Tag Archives: representation

What Counts as “Indian Art?”

by Guest Contributor Gwen, originally published at Sociological Images

In the opening essay to the book Shared Visions: Native American Painters and Sculptors in the Twentieth Century, Rennard Strickland and Margaret Archuleta write,

J.J. Brody in his classic study, Indian Painters & White Patrons, identified the colonial nature of a patronage system that narrowly defined and dictated what was “Indian art”…It seems almost as if definitionally…that paintings by Indians can be considered only in a primitive, aboriginal context. (p. 9)

They discuss Oscar Howe:

…[he was] thwarted in developing new directions in painting and striving to break away from the old stereotypes limiting Indian art…one of Howe’s Cubist style paintings was rejected from the 1959 Indian Artists Annual because it was “non-Indian” and embodied a “non-traditional Indian style.” (p. 9)

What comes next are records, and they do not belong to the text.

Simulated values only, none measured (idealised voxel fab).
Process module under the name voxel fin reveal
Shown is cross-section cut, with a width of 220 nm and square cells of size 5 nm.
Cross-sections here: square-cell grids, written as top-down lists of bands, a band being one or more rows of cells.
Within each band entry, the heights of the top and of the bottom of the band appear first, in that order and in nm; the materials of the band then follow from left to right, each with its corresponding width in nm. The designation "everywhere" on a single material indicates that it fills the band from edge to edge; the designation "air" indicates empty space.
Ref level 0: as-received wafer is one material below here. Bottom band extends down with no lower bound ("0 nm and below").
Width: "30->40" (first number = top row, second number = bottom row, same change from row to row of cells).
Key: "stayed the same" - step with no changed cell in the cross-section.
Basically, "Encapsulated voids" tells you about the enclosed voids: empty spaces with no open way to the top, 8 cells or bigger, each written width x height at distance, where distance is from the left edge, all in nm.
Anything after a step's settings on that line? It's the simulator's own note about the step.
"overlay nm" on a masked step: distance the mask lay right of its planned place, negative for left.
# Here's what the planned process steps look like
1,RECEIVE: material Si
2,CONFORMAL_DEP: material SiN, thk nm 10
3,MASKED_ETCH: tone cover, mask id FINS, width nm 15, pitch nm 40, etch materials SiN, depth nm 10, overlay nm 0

Strickland and Archuleta quote a letter from Howe to a friend:

“There is much more to Indian Art, than pretty, stylized pictures…Are we to be held back forever with one phase of Indian painting…?” (p. 10)

One of Howe’s Cubist paintings:

What Strickland, Archuleta, and Howe (as well as other contributors to Shared Visions) are discussing is the pressure American Indian artists have often faced to create a certain type of art. This pressure may come from other Indians or from non-Indians. Non-Indians have often had significant power over Indian artists because of their role as benefactors (providing money for artists to attend The Studio at the Santa Fe Indian School, for instance) and because non-Indians are the majority of buyers of art created by American Indian artists. And benefactors and art collectors often have a certain idea of what “Indian art” is, which includes assumptions about both themes and styles. Specifically, they want “traditional” images that depict Native Americans in a pre-modern world, often including images of animals.